For TFIDF vector generation we use TfidfVectorizer provided by [sickit-learn liberay](https://scikit-learn.org/stable/modules/generated/sklearn.feature_extraction.text.TfidfVectorizer.html)

#### Terms:
* **TF (Term frequency)**: Number of time a term occur in a document / Total number of term in the document.
* **DF (Document frequency)**: Number of document where the term appear / Total number of document.
* **IDF (Inverse Document Frequency)**: 1 / Document frequency
***
### TfidfVectorizer parameters:
* **tokenizer**: Is set to `lambda x: x` which means the text will be passed as it is. 
* **preprocessor**: Is set to `lambda x: x` which means the text will be passed as it is.
* **token_pattern**: Is not set to `None` means word will be taken as token as it is without any word-level processing.
* **strip_accents**: Ts set to `unicode` which means include unicode characters during preprocessing step.
* **analyzer**: Ts set to `word` which means the feature (terms or token) will be the words
* **ngram_range**: ngram_range equal to `(1, 2)` which means unigrams and bigrams
* **min_df**: Is equal to `0.05` means ignore terms that occur in less the 5% of documents.
* **max_df**: Is equal to `0.95` means ignore terms that occur in more them 95% of documents.
* **sublinear_tf**: Is equal to `True` means replace tf with 1 + log(tf)

##### Note:
* **tokenizer=lambda x: x**: "`words are not tokenized from full-text? Tokenizer should only be overided by identity if text is already tokenized before. Perhaps vectorizer is receiving string (char sequence) instead of word sequence, so it behaves like a char ngram vectorizer`" qouted from notebook [here](https://www.kaggle.com/code/guillaums/error-in-tfidf-vectorizer-in-baseline-nbs?scriptVersionId=175110986&cellId=11)

In [None]:
# TfidfVectorizer parameter
vectorizer = TfidfVectorizer(
            tokenizer=lambda x: x,
            preprocessor=lambda x: x,
            token_pattern=None,
            strip_accents='unicode',
            analyzer = 'word',
            ngram_range=(1,3),
            min_df=0.05,
            max_df=0.95,
            sublinear_tf=True,
)
# Fit all datasets into TfidfVector,this may cause leakage and overly optimistic CV scores
train_tfid = vectorizer.fit_transform([i for i in train['full_text']])

print("#"*80)
vect_feat_names=vectorizer.get_feature_names_out()
print(vect_feat_names[100:110])
print("#"*80, "\n\n")

# Convert to array
dense_matrix = train_tfid.toarray()

# Convert to dataframe
df = pd.DataFrame(dense_matrix)

# rename features
tfid_columns = [ f'tfid_{i}' for i in range(len(df.columns))]
df.columns = tfid_columns
df['essay_id'] = train_feats['essay_id']

# Merge the newly generated feature data with the previously generated feature data
train_feats = train_feats.merge(df, on='essay_id', how='left')
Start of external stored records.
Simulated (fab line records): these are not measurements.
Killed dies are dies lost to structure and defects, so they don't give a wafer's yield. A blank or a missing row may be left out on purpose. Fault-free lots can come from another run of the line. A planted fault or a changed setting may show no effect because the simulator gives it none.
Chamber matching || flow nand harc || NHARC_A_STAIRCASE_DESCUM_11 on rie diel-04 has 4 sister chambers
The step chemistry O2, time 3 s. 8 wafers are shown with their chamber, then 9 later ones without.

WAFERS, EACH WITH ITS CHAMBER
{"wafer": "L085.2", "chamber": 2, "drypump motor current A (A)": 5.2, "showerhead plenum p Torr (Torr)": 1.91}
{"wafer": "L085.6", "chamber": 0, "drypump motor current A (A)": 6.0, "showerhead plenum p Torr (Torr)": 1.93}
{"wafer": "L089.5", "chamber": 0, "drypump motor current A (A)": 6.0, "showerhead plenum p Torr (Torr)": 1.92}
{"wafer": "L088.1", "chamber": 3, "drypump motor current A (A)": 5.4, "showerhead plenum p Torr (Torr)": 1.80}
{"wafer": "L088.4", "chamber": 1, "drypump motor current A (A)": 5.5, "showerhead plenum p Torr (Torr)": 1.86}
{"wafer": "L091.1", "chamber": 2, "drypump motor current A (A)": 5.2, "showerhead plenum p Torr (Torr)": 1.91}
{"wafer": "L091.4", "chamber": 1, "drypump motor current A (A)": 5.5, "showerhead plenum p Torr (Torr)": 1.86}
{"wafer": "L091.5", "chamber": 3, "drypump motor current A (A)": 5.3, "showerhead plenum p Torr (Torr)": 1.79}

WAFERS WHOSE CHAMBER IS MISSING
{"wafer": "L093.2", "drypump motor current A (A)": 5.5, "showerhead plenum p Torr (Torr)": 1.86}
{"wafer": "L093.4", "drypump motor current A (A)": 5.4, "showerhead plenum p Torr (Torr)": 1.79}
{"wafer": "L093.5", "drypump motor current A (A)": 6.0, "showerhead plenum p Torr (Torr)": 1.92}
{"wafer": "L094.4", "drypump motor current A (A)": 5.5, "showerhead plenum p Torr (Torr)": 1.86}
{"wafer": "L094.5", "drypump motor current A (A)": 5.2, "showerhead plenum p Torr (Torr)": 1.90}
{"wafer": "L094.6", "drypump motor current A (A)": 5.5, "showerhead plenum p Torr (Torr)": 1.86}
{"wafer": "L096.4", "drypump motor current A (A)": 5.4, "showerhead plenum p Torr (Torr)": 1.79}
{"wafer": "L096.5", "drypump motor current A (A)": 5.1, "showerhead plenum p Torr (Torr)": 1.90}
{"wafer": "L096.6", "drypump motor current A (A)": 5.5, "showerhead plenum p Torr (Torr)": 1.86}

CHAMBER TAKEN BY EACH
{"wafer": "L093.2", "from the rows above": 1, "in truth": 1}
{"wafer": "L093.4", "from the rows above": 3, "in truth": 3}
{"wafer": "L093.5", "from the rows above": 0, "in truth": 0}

feature_names = list(filter(lambda x: x not in ['essay_id','score'], train_feats.columns))
print('Features Number: ',len(feature_names))
train_feats.head(3)

<a id='tfidf-word-feature'></a>
## 3.6 Word TFIDF feature:

Source notebook [here](https://www.kaggle.com/code/guillaums/error-in-tfidf-vectorizer-in-baseline-nbs?scriptVersionId=175110986&cellId=17)

In [None]:
stopwords_list = stopwords.words('english')
# TfidfVectorizer parameter
word_vectorizer = TfidfVectorizer(
    strip_accents='ascii',
    analyzer = 'word',
    ngram_range=(1,1),
    min_df=0.15,
    max_df=0.85,
    sublinear_tf=True,
    stop_words=stopwords_list,
)
# Fit all datasets into TfidfVector,this may cause leakage and overly optimistic CV scores
processed_text = train.to_pandas()["full_text"].progress_apply(lambda x: dataPreprocessing_w_contract_punct_remove(x))
train_tfid = word_vectorizer.fit_transform([i for i in processed_text])

# Convert to array
dense_matrix = train_tfid.toarray()
# Convert to dataframe
df = pd.DataFrame(dense_matrix)
# rename features
tfid_w_columns = [ f'tfid_w_{i}' for i in range(len(df.columns))]
df.columns = tfid_w_columns
df['essay_id'] = train_feats['essay_id']

df.head()
# Merge the newly generated feature data with the previously generated feature data
train_feats = train_feats.merge(df, on='essay_id', how='left')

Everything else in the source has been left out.